Due to its high salt content, cooking sherry doesn’t have a pleasant taste and you should avoid drinking it.
On the other hand, it won’t harm you if you use it in moderation when cooking, but it’s a good idea to reduce the amount of salt you add to a dish when using cooking sherry, as you may find that you don’t need any extra salt at all.
Are sherry vinegar and cooking sherry the same thing?
Cooking sherry and sherry vinegar are derived from the same fortified wine but can be used in different ways.
Cooking sherry is a wine comparable to Madeira or Marsala, while sherry vinegar is a fermented wine with that acidic taste of vinegar, making it an ideal substitute for balsamic vinegar or use in salad dressings.
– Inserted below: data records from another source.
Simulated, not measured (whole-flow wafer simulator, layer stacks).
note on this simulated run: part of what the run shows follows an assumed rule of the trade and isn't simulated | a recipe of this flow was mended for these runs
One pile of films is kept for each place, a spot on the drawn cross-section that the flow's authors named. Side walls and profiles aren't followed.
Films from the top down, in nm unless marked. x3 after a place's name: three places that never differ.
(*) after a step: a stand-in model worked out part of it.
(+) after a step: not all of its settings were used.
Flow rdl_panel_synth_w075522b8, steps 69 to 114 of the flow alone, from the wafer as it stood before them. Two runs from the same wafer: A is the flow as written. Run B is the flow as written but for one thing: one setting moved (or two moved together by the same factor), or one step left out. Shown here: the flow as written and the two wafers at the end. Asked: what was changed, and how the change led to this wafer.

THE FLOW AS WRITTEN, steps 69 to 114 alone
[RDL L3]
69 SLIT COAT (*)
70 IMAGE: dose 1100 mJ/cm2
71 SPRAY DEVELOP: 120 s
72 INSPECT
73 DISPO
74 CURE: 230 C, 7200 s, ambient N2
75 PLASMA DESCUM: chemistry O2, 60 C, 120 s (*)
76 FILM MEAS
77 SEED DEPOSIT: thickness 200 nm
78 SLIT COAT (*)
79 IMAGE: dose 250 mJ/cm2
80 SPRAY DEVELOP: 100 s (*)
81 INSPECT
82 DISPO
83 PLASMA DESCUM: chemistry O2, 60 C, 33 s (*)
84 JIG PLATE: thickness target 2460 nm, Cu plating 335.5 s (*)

How long will cooking sherry last?
Cooking sherry is an enriched wine and has added sodium to increase its shelf life.
However, once opened, the flavor will still quickly dissipate, and usually, the better the wine, the quicker you need to use it.
That said, cooking wines are made to last you a while, so an unopened bottle of sherry stored in a dark, cool place should stay fresh for 12 months.
Once you’ve opened your bottle, be sure to cork the bottle tightly and store it in the refrigerator for one to three weeks, but no longer than a month.
Generally, you should store cooking sherry in a dry, cool pantry out of direct sunlight and use it before the "best used by" date on the bottle, typically within a few months.